‘The Ballad of Emmett Till’ Sings an Impassioned Song for Justice

Not surprisingly, white America has chosen Rosa Parks’ quiet refusal in December, 1955, to give up her seat and move to the back of the bus as the birth of the Civil Rights movement in this country. The peaceful protest by a middle-aged black woman, an officer of her Montgomery, Alabama, NAACP chapter, is a stirring story that can be safely recounted to the youngest children.

(from left) Dwaine Collier, Rhys Greene, Grandison Phelps III, Cortez L. Johnson [photo (c.) Daren Scott]

But the brutal murder of 14-year-old Emmett Till in rural Mississippi in August, 1955, is recalled by many black Americans as the more decisive beginning of the movement. Ifa Bayeza’s stirring one act play The Ballad of Emmett Till recounts this event as a kind of passion play, taking us on a fervent journey with Till on his unintended via dolorosa. This is not a sweet story for children, but no adult American should be ignorant of either its details or its significance.

Ion theatre’s riveting, emotionally searing production of Bayeza’s play miraculously balances both the unquenchable exuberance of the young African-American teen, played with pitch-perfect period authenticity by Cortez L. Johnson, with his tortured demise at the hands of white racists. Unlike the character Johnson portrays, a cocky Chicagoan who sees a summer visit to Mississippi relatives as an exciting adventure, the audience knows the trip will be his death sentence. Co-directors Yolanda Marie Franklin and Claudio Raygoza have chosen a relentless and unforgiving, dangerously urgent pace for this drama, a wise choice that holds these conflicting realities in bold dramatic tension.

(from left) Tamara McMillian & Portia Gregory [photo (c.) Daren Scott]

Emmett—he actually went by the nickname BoBo, perhaps a symbol of his stutter—early on proclaims himself a person of Chicago’s South Side, not the South. I fear that some audience members will not catch the significance of this affirmation, immediately assuming the picture of Chicago’s South Side that certain contemporary politicians have painted: a wasted, “crime ridden ghetto.” In truth, during the first half of the 20th century, Chicago’s South Side boasted a thriving black urban culture, in which the popular Bronzeville neighborhood could boast of jazz greats such as King Oliver and his protégé Louis Armstrong, the pioneering social activism of Ida B. Wells, and, contemporary with Emmett Till, the world-famous gospel singer Mahalia Jackson—to name only a few luminaries.

It was a self-confidence nurtured in Chicago’s South Side black culture that proved Till’s downfall in Mississippi’s oppressive, violent Jim Crow environment. What Till intended as humorous banter with a female white Mississippi sales clerk was falsely pumped up into a disrespectful attack on the woman, causing her husband and an accomplice to kidnap Till and brutally murder him. It was his mother Mamie Till Bradley’s decision to bring her son’s mutilated body back to Chicago for a highly publicized, open-casket funeral that began to galvanize public opinion about the need for civil rights awareness, especially in the South.
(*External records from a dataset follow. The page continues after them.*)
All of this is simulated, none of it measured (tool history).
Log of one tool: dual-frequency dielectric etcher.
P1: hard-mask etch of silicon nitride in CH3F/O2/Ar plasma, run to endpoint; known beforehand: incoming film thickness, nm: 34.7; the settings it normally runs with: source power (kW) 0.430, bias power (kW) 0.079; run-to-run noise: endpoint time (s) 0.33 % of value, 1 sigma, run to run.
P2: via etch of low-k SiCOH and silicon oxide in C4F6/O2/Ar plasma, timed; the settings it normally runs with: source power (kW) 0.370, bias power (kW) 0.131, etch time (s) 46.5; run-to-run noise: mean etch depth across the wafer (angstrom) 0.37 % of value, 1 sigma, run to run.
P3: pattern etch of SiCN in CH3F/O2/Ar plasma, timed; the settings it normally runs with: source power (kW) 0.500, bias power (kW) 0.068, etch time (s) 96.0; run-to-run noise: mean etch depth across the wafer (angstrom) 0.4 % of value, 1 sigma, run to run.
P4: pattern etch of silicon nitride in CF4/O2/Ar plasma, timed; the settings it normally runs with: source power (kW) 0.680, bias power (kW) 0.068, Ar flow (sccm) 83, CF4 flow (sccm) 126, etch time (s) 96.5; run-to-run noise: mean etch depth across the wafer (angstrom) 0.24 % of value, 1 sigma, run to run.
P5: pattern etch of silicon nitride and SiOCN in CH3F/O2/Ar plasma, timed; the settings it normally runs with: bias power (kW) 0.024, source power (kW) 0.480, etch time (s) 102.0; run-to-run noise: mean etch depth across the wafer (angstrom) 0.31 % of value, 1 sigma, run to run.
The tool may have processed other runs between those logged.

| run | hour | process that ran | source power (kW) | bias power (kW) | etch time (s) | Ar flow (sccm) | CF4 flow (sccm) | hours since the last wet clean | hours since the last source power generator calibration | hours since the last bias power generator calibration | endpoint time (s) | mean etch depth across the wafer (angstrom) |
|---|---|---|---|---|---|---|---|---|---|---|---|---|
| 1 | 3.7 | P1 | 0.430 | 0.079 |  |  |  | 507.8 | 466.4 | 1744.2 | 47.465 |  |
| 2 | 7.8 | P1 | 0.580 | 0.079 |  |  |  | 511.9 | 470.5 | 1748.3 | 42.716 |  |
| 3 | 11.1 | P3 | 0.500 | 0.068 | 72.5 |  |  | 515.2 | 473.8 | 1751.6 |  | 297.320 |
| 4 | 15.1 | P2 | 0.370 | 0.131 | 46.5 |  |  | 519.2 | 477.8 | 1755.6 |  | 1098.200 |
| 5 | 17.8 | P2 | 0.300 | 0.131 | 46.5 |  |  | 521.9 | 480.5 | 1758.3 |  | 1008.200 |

With every ion actor save Johnson playing various roles, the drama unfolds to the crisp urban speech Bayeza has artfully crafted for this finely tuned ensemble, a highly inflected, rapid conversational style that is closer to hip-hop than the considered drawl devised by August Wilson for his Pittsburgh urbanites. I thought Bayeza’s verbal style gave her play an insistent musical feel, so that when the actors occasionally broke into an a cappella song—a spiritual, an early 1950s pop song, 1940s street-corner improvised harmonies—it seemed natural and unaffected.

In addition to Johnson’s mesmerizing star turn as the title character, Tamara McMillan infused Till’s mother Mamie with grit, resilience, and admirable fire. Newcomer Dwaine Collier gave Wheeler, Emmett’s cousin and compatriot, a certain earnest dignity, while veteran Grandison Phillips III portrayed Emmett’s Uncle Mose with the wise grace of a man who has learned serious survival skills in a hostile culture. Phelps has created several equally compelling characters in four of Cygnet’s recent productions from its admirable August Wilson cycle of plays.

Portia Gregory and Rhys Greene each handled a long list of essential minor characters with astute insight, detail and fluid transition among these personae. It was difficult not to be won over by Greene’s coy portrayal of a flirtatious young Mississippi woman delivering a gift of freshly-baked peach cobbler to the home of Emmett’s aunt and uncle upon the lad’s arrival in the Mississippi Delta for his visit.

Claudio Raygoza’s simple and easily rearranged stage design, little more than tables and chairs, enabled with ease the directors’ quick pacing and immaculate dramatic focus. Mary Summerday’s period costumes—both urban and rural—immediately communicated each cast member’s sense of style. Johnson’s hats, because his character was a sharp dresser if ever there was one, were superlative. Kudos to the play’s sensitive, always appropriate musical direction, although the program did not list this valuable contributor to the success of such a superlative production.

Produced by ion theatre at the BlkBox Theatre at Sixth and Pennsylvania Aves., Hillcrest, “The Ballad of Emmett Till” runs through July 22, 2017. Performances are given Thursday through Saturday at 8:00 p.m., with additional 4:00 p.m. Saturday matinees. The July 8, 2017, 4:00 p.m. performance was seen for this review.


  1. Ifa Bayeza on July 18, 2017 at 8:42 am

    Dear Ken Herman,
    Thank you for your impassioned and thorough review. I don’t usually do this, but I had to tell you how thrilled I was to see an allusion to Hip-Hop. I always saw Emmett as a precursor to the music spoken words that has come to dominate our culture. Till, to go before, to prepare the way — he loved talk. It was a pleasure to meet you and to discover San Diego’s great theatre vibe.